NEW DELHI (Reuters) - Oil giant Saudi Aramco has spare capacity of 2 million barrels per day (bpd) and can meet additional oil demand in case of any interruption in supplies, the company head said on Monday, days after OPEC agreed a modest increase in oil output from July.
Aramco, the world’s third-largest crude oil producer, is producing about 10 million bpd and has the capacity to produce 12 million bpd, Amin Nasser, the company’s chief executive, said on the sidelines of a conference in New Delhi.
The Organization of the Petroleum Exporting Countries (OPEC), de facto led by Saudi Arabia, and non-OPEC producers including Russia agreed over the last few days on a modest increase in oil production from July, following calls from major consumers to curb rising fuel costs.
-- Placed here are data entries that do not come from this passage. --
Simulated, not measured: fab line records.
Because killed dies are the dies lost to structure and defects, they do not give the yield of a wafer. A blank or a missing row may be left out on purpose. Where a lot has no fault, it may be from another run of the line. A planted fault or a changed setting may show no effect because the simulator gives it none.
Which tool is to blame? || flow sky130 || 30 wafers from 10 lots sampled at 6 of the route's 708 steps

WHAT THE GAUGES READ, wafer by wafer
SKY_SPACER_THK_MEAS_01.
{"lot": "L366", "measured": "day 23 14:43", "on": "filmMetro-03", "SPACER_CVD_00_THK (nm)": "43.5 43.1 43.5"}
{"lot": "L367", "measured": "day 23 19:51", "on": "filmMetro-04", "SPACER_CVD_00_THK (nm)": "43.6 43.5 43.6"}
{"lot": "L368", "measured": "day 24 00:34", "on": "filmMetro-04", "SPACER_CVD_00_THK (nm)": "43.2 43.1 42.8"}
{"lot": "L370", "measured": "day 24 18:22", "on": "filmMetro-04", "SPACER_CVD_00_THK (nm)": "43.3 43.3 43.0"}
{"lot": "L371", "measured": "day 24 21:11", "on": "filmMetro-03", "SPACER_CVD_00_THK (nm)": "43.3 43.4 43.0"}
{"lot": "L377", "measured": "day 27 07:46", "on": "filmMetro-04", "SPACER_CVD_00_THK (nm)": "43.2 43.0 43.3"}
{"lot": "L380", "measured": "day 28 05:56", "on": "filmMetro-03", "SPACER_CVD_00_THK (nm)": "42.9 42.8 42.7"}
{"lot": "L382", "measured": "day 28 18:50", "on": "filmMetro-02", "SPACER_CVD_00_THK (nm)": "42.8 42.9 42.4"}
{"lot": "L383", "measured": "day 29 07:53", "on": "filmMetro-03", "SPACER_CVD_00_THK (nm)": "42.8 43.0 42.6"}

“We have a healthy spare capacity ... that will be availed to meet additional demand and any interruptions in supply if it happens,” Nasser said.
Nasser expects OPEC’s decision to be implemented “very soon”, although he did not comment on Aramco’s likely output for the July-August period.
“Whatever is concluded as part of this agreement, we will fulfil,” he said.
OPEC and it’s non-OPEC allies met last week to review a pact to cut their combined output by 1.8 million bpd that was put into place at the beginning of 2017.
Saudi Energy Minister Khalid al-Falih said at the weekend OPEC and non-OPEC combined would pump roughly an extra 1 million bpd in coming months, equal to 1 percent of global supply.
Global consumers have grown increasingly worried over the past few months about oil supplies, with the United States vowing to renew sanctions against Iran, and Venezuela seeing a big drop in its output due to U.S. sanctions and an economic crisis.
Nasser was in Delhi to sign a deal allowing the United Arab Emirates’ Abu Dhabi National Oil Company [ADNOC.UL] to acquire a stake in a planned $44 billion refinery and petrochemical project on India’s west coast.
Nasser said the company’s is “almost there” in finalising the stake to be given to ADNOC. Saudi Aramco is looking at “all options” to enter fuel retailing in India through partnerships with Indian oil companies and ADNOC, Nasser said.
Aramco wants to be present in the entire value chain of India’s energy sector, he said.
India has seen mass local protests against the proposal to set up the refinery in the Ratnagiri region of the western state of Maharashtra, but Nasser said he expects India to resolve the land acquisition issues.
“We are assured by our Indian partners ... that this is being worked out,” he said. India is emerging as a key demand centre for refined fuels. To meet its growing demand, the South Asian nation aims to raise its refining capacity by 77 percent to 8.8 million bpd by 2030. Nasser also said the oil markets are healthy and demand forecasts look healthy for 2019.
Reacting to media reports that China’s Sinopec has reduced oil purchases from the kingdom, Nasser said: “Sinopec is our major customer, sometimes they buy less, sometimes they request for more. We have some Chinese refiners approaching us directly for oil purchases, and that’s kept our sales to China at a healthy level.”